SWBAT evaluate expressions at specific values of their variables using substitution in the conventional order

The value of an algebraic expression can be found by replacing the variables with given numbers and applying the order of operations to simplify the expression.

7 minutes

Students work in partners on the Think About It problems (TAB). Here, they are substituting in a value of n for different expressions.

For problems a and b, I have students respond chorally, in whisper voices. I expect the majority of students to get these two problems pretty easily.

For problem c, I tell them that our (imaginary) friend BoBo thinks the value is 124. I ask for someone to explain what mistake BoBo made. Students know that 12n means 12 times the number n from previous lessons. I have the student who explained this to the class call on another student to share the value of 12n, when n =4.

Finally, I frame the lesson by letting students know today we’ll be evaluating more complex expressions using everything we know about expressions and order of operations.

15 minutes

The Intro to New Material (INM) starts with an example:

**Evaluate 2x + 8 if x=4**

**What does 2x mean?** (twice some number x)

**What is the 2 called? ** (the coefficient)

I model how to solve, without the help of students:

- Re-write the expression 2x + 8.
- Wherever you see x, replace or substitute it with 4 in a parentheses.
- I ask students to turn and talk for 30 seconds about why I put the 4 in parentheses (so that it is clear we mean 2*4, so that we don’t think it means 24)
- Finish simplifying by using order of operations: I ask students to list out the order of operations that we follow, and create a quick visual on the board to represent grouping symbols, exponents, multiplication/division, and subtraction/addition

2x + 8

2(4) + 8

8 + 8

16

For **Example 2**, we’re given an equation to use to evaluate a situation. I have a student read the problem out loud as the class annotates the problem. This includes drawing and labeling a triangle to help us make sense of the problem.

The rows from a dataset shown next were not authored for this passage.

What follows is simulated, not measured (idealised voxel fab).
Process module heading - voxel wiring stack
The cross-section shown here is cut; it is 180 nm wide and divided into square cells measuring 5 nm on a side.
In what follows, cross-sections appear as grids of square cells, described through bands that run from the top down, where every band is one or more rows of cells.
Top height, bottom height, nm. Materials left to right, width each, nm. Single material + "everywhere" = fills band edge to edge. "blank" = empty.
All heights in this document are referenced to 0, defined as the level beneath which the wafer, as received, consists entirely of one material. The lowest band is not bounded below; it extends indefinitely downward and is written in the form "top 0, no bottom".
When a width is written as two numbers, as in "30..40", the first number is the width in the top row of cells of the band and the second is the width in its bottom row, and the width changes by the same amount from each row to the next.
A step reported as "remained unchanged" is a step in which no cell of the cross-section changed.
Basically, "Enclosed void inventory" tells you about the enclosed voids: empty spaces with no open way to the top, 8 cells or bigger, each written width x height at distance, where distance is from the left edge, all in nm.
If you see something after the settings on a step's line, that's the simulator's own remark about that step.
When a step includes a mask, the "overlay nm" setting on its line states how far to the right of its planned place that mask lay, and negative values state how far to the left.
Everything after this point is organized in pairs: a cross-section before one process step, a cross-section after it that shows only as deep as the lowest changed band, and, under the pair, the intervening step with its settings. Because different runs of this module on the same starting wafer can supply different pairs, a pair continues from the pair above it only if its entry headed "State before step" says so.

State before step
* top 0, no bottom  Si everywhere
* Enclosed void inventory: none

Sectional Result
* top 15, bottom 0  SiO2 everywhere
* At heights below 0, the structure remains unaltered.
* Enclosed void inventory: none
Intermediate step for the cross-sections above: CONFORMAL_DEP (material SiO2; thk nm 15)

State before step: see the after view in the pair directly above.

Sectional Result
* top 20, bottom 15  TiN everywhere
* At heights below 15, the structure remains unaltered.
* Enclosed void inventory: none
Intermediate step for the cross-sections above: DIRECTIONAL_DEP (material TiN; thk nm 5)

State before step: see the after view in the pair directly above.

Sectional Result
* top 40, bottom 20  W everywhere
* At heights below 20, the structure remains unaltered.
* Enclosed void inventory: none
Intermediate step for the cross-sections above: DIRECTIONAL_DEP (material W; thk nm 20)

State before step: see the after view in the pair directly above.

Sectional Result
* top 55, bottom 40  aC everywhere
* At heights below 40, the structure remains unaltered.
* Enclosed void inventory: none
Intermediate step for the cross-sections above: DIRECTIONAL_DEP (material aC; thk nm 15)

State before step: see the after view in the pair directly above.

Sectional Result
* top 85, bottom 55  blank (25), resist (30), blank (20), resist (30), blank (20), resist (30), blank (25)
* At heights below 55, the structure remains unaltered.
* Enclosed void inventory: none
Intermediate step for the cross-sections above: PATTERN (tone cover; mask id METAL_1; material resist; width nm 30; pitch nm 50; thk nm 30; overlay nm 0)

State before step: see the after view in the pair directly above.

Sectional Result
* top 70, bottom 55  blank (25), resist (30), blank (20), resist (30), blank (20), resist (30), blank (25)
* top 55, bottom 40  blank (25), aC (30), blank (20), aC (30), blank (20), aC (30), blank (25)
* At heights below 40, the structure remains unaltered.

My students are familiar with the formula to find the area of a triangle, so I quickly have them share out to remind each other of the meaning of each variable. Then, I ask them what our units should be when we are done (square feet).

We go through the same steps I used for Example 1 – rewrite the equation, substitute in for the variables, using parenthesis, and then evaluate.

This problem is a great one to apply the commutative property of multiplication. Rather than find half of 5, we can multiply 5 and 6, and then find half (or, find half of 6 and then multiply by 5).

Finally, we look at one more example together that is more complex. **3n ^{2} – 4 + 2^{2 }**I ask students what is more complex about this problem (the exponents).

We’re still going to follow the same steps. First, rewrite the expression. Then, substitute a 3 in every place we see an n.

3(3)^{2 }– 4 + 2^{2}

What comes first in order of operations? (grouping symbols). Do we have any of those? (nope) So what’s next? (exponents) We evaluate the exponents, which leaves us with:

3(9) – 4 + 4

Now what do we do? (multiply three by 9) That leaves us with:

27 – 4 + 4

What’s left? (subtraction and addition, which we perform from left to right, like we’re reading a sentence)

What do you think happens when we subtract 4 and then add 4? (we end up right back to 27) Let’s test it, to be sure.

27 – 4 + 4

23 + 4

27

Students complete two quick problems on their own, and then check their own work against my exemplars, which I put under the document camera.

Finally, we fill in the steps that we’ve used. Students come up with the words in the blanks. I post the Visual Anchor for the class after they’ve filled in the blanks, so they can reference it once they’ve started to work without my help.

15 minutes

Students work in pairs for 10 minutes on the Partner Practice set.

As they are working, I am circulating and checking:

- Are students rewriting the expression
- Are students using parentheses around the substituted value?
- Are students using the correct order of operations?
- Are students including units, for the formula problems?

I ask partners:

- What did you do first here?
- Where did you put in ___ (value of the variable)?
- What was your first step, when evaluating this expression? What did you do second?

After 10 minutes of work time, I pull a popscicle stick to get a student work sample for the document camera. The student walks through how (s)he completed the task. During the explanation I ask the same questions that I asked of partners as I circulated.

Students then work independently on the final CFU problem. If students have not seen the formula d = rate * time before, take the time to discuss what each variable stands for. After a minute of work time, I have students flash me their answers by holding up their papers.

15 minutes

Students work on their own on the Independent Practice problems.

As I circulate, I am particularly focused on making sure students are not making the error of representing 6n as 64 when n = 64.

I’m also focused on the order of operations, especially when there is both a coefficient and an exponent with the variable (like 4n^{3})

8 minutes

Before students begin work on their exit tickets, I ask them to evaluate my work on problem 8, where h = 5.1. I intentionally make a mistake with my multiplication of 3 and 5.1 (I write the product as 15.1, instead of 15.3). I provide several students with the opportunity to consider my work and explain if it is correct or incorrect.

After our discussion, students work on their Exit Tickets.